I graduated from BYU with an MS degree several years ago. I loved my time there and, to be honest, I still miss it. Now that I’m finished with my degree I maintain my connection with BYU by reading the Alumni magazine, following college sports, and contributing every year to the Annual Fund. Studying at BYU was one of the best times of my life, and I want to give back where I can.
Unfortunately, not all my memories of BYU are pleasant. While working on my Master’s degree, I spent a significant amount of time studying the roots of my faith in Mormonism. I found to my horror that many of the things that I always took for granted seemed to wither away whenever I looked more closely.

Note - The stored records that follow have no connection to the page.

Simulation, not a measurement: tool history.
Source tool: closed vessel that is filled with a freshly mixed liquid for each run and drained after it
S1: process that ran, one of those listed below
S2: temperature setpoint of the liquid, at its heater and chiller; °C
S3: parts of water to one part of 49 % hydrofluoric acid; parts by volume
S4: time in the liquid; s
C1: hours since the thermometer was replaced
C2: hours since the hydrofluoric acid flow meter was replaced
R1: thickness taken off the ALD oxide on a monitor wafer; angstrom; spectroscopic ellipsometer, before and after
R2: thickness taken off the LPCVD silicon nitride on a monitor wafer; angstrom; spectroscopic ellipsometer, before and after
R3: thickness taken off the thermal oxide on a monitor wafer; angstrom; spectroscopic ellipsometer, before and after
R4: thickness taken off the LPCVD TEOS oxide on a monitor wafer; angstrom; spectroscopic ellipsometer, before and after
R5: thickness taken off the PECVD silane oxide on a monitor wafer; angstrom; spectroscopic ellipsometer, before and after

The cracks in my faith started with the religion’s epistemology and spread through its history and doctrine until I finally had to concede that I no longer believed. It was an intensely painful and stress-filled process, and it dragged on for over a year. I finally found peace and solace one spring evening while listening to the patter of a light rainstorm. In a moment of powerful spiritual transcendence I felt that God was happy with the direction I was moving and that everything would be OK. That settled it for me.
I mostly kept my change of faith a secret, but during my final semester I finally decided to confide in my bishop. In the process of expressing my feelings I found, to my surprise, that he was angry. I suppose that I can’t blame him for it. I had at one time been just as distressed by the issues I discussed with him.
We met several times to talk. In the end, he accused me of hiding a secret sin (because why else would my testimony fail?) and he indicated that he wouldn’t sign an endorsement for me to continue studying at BYU. It was fortunate that I was in my last semester and wouldn’t need a new endorsement, but I realized that he had the power not only to withhold a new endorsement, but to withdraw my existing endorsement and prevent me from graduating.
And according to BYU’s Honor Code, he would have been justified in doing so. My only crime? Failing to believe in Mormonism. This naturally came as a big shock to me. It never occurred to me that confiding in my bishop might result in my dismissal from BYU near the conclusion of my Master’s degree. Being expelled at that time would essentially force me to start over because my finished thesis wasn’t transferable.
To my discredit, I didn’t have the intellectual honesty to stand by my beliefs and risk losing two years of hard work. So I pretended to change my mind. I came to church early every week and sat on the front row. I actively participated in Sunday School. I even shed a few repentant tears in an interview with the bishop.
It hurt to be dishonest about my beliefs, to hide myself behind this false veneer to appease the man who had the unilateral power to prevent my graduation. But for better or worse I did it. In the mean-time, I grew to resent both my bishop and the church he represented. When I finally received my diploma in the mail, I felt a sense of relief to officially remove myself from the organization that had (I felt) needlessly imposed its will on me.
BYU’s belief policies seem incongruous for an organization that presumes to value religious freedom as a fundamental article of faith. While I’d honestly love to go back for a PhD someday, I fear that my new beliefs will prevent that from happening.